Female fishermen should be called Broadcasters.
I thought Coachella was a bone in the ear.
Clerk: What do you do at work?
Me: Write stupid jokes on Twitter.
Clerk: You can get paid for that?
Me: Hell no. That’s why I do it at work.
If I’m napping in my car, don’t wake me up
unless I’m driving
“Alas, I am surrounded. You must fight on, gentlemen, I fear that it is too late for me. Now come and get me you savages, we shall travel to Hell together!”
Tom drives smooth: Tom Cruise
Tom hasn’t left yet: Tom Waits
Tom taking low road: Tom Petty
I was wondering why so many houses on zillow had the same ugly carpeting. Reader, I clicked on the same house multiple times.
Creeper: ‘I know what you did last summer.’
Me: ‘And you think you can make it suck even more?’
If your idea of an “Epic” deal is $5 off then we may have different interpretations of that word, Pottery Barn.

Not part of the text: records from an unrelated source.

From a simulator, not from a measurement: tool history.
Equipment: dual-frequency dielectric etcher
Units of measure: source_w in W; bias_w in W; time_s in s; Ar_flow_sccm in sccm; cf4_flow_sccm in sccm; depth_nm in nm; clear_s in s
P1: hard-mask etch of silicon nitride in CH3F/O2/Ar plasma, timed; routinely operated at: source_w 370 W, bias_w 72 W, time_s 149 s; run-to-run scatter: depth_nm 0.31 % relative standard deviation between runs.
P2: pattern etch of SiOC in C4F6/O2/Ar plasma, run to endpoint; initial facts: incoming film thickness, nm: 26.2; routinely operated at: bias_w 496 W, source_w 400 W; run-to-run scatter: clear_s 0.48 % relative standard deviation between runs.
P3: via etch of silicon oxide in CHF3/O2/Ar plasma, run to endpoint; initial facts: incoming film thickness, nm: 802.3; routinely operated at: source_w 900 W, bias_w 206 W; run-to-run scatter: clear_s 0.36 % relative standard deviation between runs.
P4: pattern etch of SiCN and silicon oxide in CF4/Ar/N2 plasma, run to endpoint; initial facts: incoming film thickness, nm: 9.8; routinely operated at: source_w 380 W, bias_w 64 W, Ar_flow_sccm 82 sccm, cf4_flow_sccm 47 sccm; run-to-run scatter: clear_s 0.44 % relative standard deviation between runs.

Why do we always hurt the ones who eat the tator tots I was saving in the freezer?
Creating intrigue by texting “We need to talk about what happened at the lake house” to all my friends and following it up with “Sorry that was meant for someone else!!”
[covered in olive oil, salt, pepper and other herbs and spices]
Professor: “That’s just not what I meant when I said “come prepared”…”
I don’t know what I just witnessed, but this guy was swirling his glass of wine so fast, like a washing machine on it’s final spin, that I asked if he could do my laundry.